Our users and prospective clients often ask us about the reliability of the infrastructures that we at Cobase employ to store and manage our customers’ information. This is a very legitimate concern; after all, a client of Concept is handing over complex, rich, unique data to be stored at, and managed by, some remote computing infrastructures of which little is known. Our clients’ business continuity and ultimate success depend on the availability, reliability and predictability of these infrastructures.
Delivering an available, reliable and predictable service is a complex endeavour. In this post I will focus on one particular aspect: I will try to sketch the mechanisms that at Cobase we use to monitor the computers that store, manage and deliver your data to you over the web.
These computers are collectivelly called the “server pool”, and are located in a secure, ISO 9001- and ISO 27001-compliant data centre in the United Kingdom. When we designed the architecture of the server pool, we had two major goals in mind:
- Extremely rapid detection of server health issues, such as low network, disk or CPU performance.
- Continuous exploitation of improvement opportunities in the server pool configuration, such as load balancing or database server to backup server mapping.

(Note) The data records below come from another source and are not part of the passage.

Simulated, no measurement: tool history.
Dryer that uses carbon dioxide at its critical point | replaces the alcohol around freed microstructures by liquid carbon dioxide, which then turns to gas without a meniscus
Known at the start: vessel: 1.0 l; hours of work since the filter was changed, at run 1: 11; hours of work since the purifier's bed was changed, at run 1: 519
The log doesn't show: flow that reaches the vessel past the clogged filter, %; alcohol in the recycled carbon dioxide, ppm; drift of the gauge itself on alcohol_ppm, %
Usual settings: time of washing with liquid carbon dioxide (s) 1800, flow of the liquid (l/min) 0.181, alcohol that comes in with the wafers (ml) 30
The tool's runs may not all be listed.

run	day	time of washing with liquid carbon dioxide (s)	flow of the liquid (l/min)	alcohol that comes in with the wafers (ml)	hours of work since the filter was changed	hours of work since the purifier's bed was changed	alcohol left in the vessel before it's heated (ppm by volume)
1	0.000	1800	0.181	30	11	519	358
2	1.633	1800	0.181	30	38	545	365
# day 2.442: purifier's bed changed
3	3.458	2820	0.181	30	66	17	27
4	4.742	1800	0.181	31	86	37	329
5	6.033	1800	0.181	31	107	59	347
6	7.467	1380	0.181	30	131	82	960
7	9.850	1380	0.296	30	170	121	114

To implement these goals, we decided to use a two-pronged approach. First, we deployed a well-proven, mature, commercial monitoring system that constantly measures thirty-three different parameters of each server in the pool, aggregates the results, and reports back to an alert centre if any of the parameters falls below certain threshold. This is what we call reactive monitoring, and allows our support engineers to react immediately in case of lower-than-normal performance.
Secondly, we developed a custom-made proactive monitoring toolset that examines the server pool, compiles various health indicators from each server in the pool, and presents them as aggregated health levels through a web-based user interface. This toolset is aware of the particularities of how Concept works, and it uses this knowledge to interpret the raw performance data that it collects in such ways to make it more meaningful to the support engineer than any generic commercial tool could ever achieve. For example, the proactive monitoring toolset interprets raw measurements of free disk space and disk queue length obtained from database servers by taking into account the architecture of the massively scalable database subsystem of Concept, and translates them to easily understandable disk health levels. This enables our support team to look at a monitoring dashboard that offers a global picture of the server pool health, all condensed in a single screen.
Possible health levels are Optimal, Acceptable, At Risk or Critical. Any server with an Acceptable health level gets a raised eyebrow and a quick check aimed to determine what the issue is. We consider an Acceptable health level to be tolerable if the reason why it is not Optimal is well known; for example, a server where the free disk space goes under 75% automatically displays an Acceptable (rather than Optimal) health level; if the reason for this (e.g. the disk being 68% available only) is known, then this condition is considered to be tolerable, and a non-urgent action to remediate it is started (e.g. move data out or expand the server pool).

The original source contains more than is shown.